Let $I=\{\alpha,\beta\}$ such that $\alpha\ne\beta$. Let $F(I)$ be the free group constructed on $I$ and $\phi_\alpha,\phi_\beta$ be the canonical injections of $\mathbb{Z}$ into $F(I)$. Write $r=\phi_\beta(1)^{-1}\phi_\alpha(1)^{-1}\phi_\beta(1)\phi_\alpha(1)$. Let $N_r$ be the normal subgroup of $F(I)$ generated by $r$.
Now, set $t_\alpha=(1,0)$ and $t_\beta=(0,1)$. Then there exists a unique surjective homomorphism $f_t:F(I)\rightarrow\mathbb{Z}\times\mathbb{Z}$ such that $f_t(\phi_\alpha(1))=t_\alpha$ and $f_t(\phi_\beta(1))=t_\beta$.
I want to prove that $\text{Ker}(f_t)=N_r$.
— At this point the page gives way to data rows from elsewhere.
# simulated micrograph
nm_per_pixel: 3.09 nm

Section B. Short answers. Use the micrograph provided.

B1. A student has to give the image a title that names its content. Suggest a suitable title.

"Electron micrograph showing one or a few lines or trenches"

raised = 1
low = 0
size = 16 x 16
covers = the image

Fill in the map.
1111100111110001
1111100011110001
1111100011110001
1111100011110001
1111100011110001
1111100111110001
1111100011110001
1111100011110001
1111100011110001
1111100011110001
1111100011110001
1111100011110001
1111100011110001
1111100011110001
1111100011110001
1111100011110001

Let $w\in F(I)$ such that $f_t(w)=(0,0)$. Note that $w$ can be written uniquely in the form $\prod_{j=1}^n\phi_{i_j}(1)^{m(j)}$ for $n\in\mathbb{N}$, $m\in(\mathbb{Z}-\{0\})^{[1,n]}$, and $i\in\{\alpha,\beta\}^{[1,n]}$ such that $i_j\ne i_{j+1}$ for $1\leq j\leq n-1$. This implies that $$(0,0)=\sum_{j=1}^nm(j)\cdot f_t(\phi_{i_j}(1)).$$
I am now stuck because I am not sure sure how I can deduce that $\phi_{i_j}(1)\in\{r,r^{-1}\}$ for all $j\in[1,n]$.
Edit:
For $1\leq j\leq n$, either $m(j)\cdot f_t(\phi_{i_j}(1))=(m(j),0)$ or $m(j)\cdot f_t(\phi_{i_j}(1))=(0,m(j))$.